Fortunately this year, the crops fared much better.

Under blue skies and warm breezes Saturday and Sunday, the Smarr family and friends fanned out across the vineyard to harvest more than a ton of grapes, which were immediately trucked to Adams County Winery in Ortanna.

“We can make a good wine out of them,” said John Kramb, co-owner of Adams County Winery, who was helping to pick the grapes on Sunday.

“Time is critical,” he said. “We’ll process these tonight.”

Adams County Winery works with four vineyards in Pennsylvania. Each year, the winery bottles 25,000 gallons of wine, or about 125,000 bottles.

The grapes picked Sunday at Bonnybrook were Cabernet Franc, which will go into the winery’s Red Shadows wine.

“It’s a nice red wine,” Kramb said.

But don’t expect to see it on the shelves this year. “It will be a year before this is put in a bottle,” Kramb explained.

Prior to starting their vineyard, the Smarrs had no experience in grapes.

“We had a nice hillside and an interest in grapes,” Larry Smarr explained.

“We’ve seen a lot of vineyards and they looked so pretty,” his wife added.

So they planted the smallest amount of grapes that would allow them to be commercially viable.

“We knew there was a market for the grapes,” Larry Smarr said.

They spent a lot of time attending seminars and reading books on vineyards. And their work crew — about 15 helped harvest this year — is made up of family and friends.

The couple believes in supporting other local businesses, like Adams County Winery, and keeping the land as working agriculture. It had been a sheep farm before they purchased it and they have no plans to develop any part of their six acres.

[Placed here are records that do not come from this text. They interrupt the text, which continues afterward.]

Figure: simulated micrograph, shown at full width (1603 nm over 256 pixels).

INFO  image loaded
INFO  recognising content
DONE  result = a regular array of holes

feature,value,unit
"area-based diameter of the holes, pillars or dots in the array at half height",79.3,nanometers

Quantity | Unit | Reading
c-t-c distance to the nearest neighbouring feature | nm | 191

Now that the harvest is nearly complete, the next step is for the regular fall maintenance and then the vines will be left alone until February, when up to 80 percent of the foliage is pruned off to make way for next year’s growth.

Then the process — and the work — begins again.

“It’s been a lot more work than I expected,” Lori Smarr said. “But this year, the weather’s been fabulous. It’s been fun.”